Usher Hall, Edinburgh ***

Taken from her recent fifth album Life Love Flesh Blood, this lonely electric waltz – which features Jeff Beck on record, firmly aligning Dubliner May with the classic rock canon – is the starkest evidence that she’s in a breakup record phase.

When she announced her split from Darrel Higham in 2015, May didn’t just break up with a partner but with her guitarist as well. In the two years since, she’s undergone a complete reinvention – not least in terms of her image, which has changed from a bright, trademark rockabilly look to the sculpted black hair and dress of a jazz chanteuse.

The new music also manages to conjure the reflective sobriety of a relationship’s aftermath without resorting to demure pining; there were a couple of classic breakup songs here, including Should’ve Been You’s breezy waving away of regret and Leave Me Lonely’s yearning sense of sexual awakening.

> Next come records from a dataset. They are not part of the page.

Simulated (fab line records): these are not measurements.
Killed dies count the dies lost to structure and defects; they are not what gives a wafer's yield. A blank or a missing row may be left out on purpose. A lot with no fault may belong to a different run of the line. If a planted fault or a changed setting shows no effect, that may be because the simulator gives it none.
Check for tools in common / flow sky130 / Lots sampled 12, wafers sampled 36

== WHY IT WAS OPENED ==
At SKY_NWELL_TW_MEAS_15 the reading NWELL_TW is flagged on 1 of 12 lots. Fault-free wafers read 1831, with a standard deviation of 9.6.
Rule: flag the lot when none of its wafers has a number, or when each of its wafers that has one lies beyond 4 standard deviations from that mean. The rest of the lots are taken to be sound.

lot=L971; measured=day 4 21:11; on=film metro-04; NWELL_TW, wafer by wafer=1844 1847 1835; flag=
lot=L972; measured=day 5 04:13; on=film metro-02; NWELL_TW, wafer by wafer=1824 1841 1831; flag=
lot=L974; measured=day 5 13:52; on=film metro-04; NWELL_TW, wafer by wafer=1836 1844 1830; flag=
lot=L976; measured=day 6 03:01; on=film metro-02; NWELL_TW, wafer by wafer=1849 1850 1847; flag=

May is a fierce performer with a voice which is by turns seductive and righteous, moving from jazz bar smoothness with a heart-swelling confidence reminiscent of Chrissie Hynde, yet even the best of her new music doesn’t quite capture the invigorating, salacious novelty of key hits like Big Bad Handsome Man and Johnny Got a Boom Boom. Where these were the songs which had people dancing, however, a cover of the Shangri-Las’ Remember (Walking in the Sand) pointed to the musical ambition which will only serve her well in future.